Data science modelling techniques for organisations

data science modelling techniques

Everyday, 2.5 quintillion bytes of data are generated. With so much information at our disposal, it is becoming increasingly important for organisations and enterprises to access and analyse relevant data to predict outcomes and improve services.

However, arbitrarily organising data into random structures and relationships is not enough. In order to access the data properly and extract the most out of it, it is essential to model your data correctly.

The Big Data revolution has arguably provided a more powerful information foundation than any previous digital advancement. We can now measure and manage large volumes of information with remarkable precision. This evolutionary step allows organisations to target and provide more finely-tuned solutions and use data in areas historically reserved for the “gut and intuition” decision-making process.

Data science modelling techniques play a crucial role in the growth of any organisation that understands the importance of data-driven decisions for their success. Having your data in the right format ensures that you can get answers to your business questions easily and quickly.

What is data modelling?

In simple terms, data modelling is nothing but a process through which data is stored structurally in a specific format. Data modelling is important because it enables organisations to make data-driven decisions and meet varied business goals.

Typically, a data model can be thought of as a flowchart that illustrates the relationship between data. It enables stakeholders to identify errors and make changes before any programming code has been written. Alternatively, they can be introduced as part of reverse engineering efforts to extract other data models from existing systems.

Importance of data science modelling techniques

Data modelling represents the data properly in a model. It rules out any chances of data redundancy and omission, helping analysis and processing. Furthermore, data modelling improves data quality and enables concerned stakeholders to make data-driven decisions. This clear representation makes it easier to analyse data properly. It provides a quick overview of the data, which can then be used by the developers in different applications.

Since a lot of business processes depend on successful data modelling, it is necessary to adopt the right modelling techniques to get the best results.

Types of data models

There are three types of data modelling techniques for business intelligence: Conceptual, logical, and physical.
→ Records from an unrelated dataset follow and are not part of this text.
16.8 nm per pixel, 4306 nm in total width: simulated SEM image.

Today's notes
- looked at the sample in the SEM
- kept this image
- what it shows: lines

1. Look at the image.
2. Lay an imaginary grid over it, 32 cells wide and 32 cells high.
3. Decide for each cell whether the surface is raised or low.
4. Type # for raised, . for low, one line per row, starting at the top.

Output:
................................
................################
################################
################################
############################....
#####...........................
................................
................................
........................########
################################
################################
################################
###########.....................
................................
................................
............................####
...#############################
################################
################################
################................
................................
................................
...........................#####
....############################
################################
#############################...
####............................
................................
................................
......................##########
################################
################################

Conceptual data modelling examines business operations to create a model with the most important parts (such as describing a store’s order system). Essentially, this data model defines what data the system will contain.

Logical data modelling examines business functions (like manufacturing and shipping) intending to create a model describing how each operation works within the whole company. It also defines how a system should be implemented: By mapping out technical rules and data structures.

Physical data modelling examines how the database will actually be implemented, intending to model how the databases, applications, and features will interact with each other. Here, the actual database is created while the schema structure is developed, refined, and tested. Data models generated should support key business operations.

Drive key business decisions using data science modelling techniques

Clearness: How easy it is to understand the data model just by looking at it.

Flexibility/scalability: The ability of the model to evolve without making a significant impact on code.

Performance: You can attribute performance benefits based on how you model the data.

Productivity: An organisation’s model needs to be easy to work with.

Traceability: The ability to manoeuvre through historical data.

The data model of every application is the heart of it

In the end, it is all about data: Data comes flooding in from everywhere, data is processed following business rules, and finally, data is presented to the user (or external applications) in a convenient way.

With new possibilities to easily access and analyse their data to improve performance, data modelling is morphing too. More than arbitrarily organising data structures and relationships, data modelling must connect with end-user requirements and questions, as well as offer guidance to help ensure the right data is being used in the right way for the right results.

Business performance, in terms of profitability, productivity, efficiency and customer satisfaction can benefit from data modelling that helps users quickly get answers to their business questions.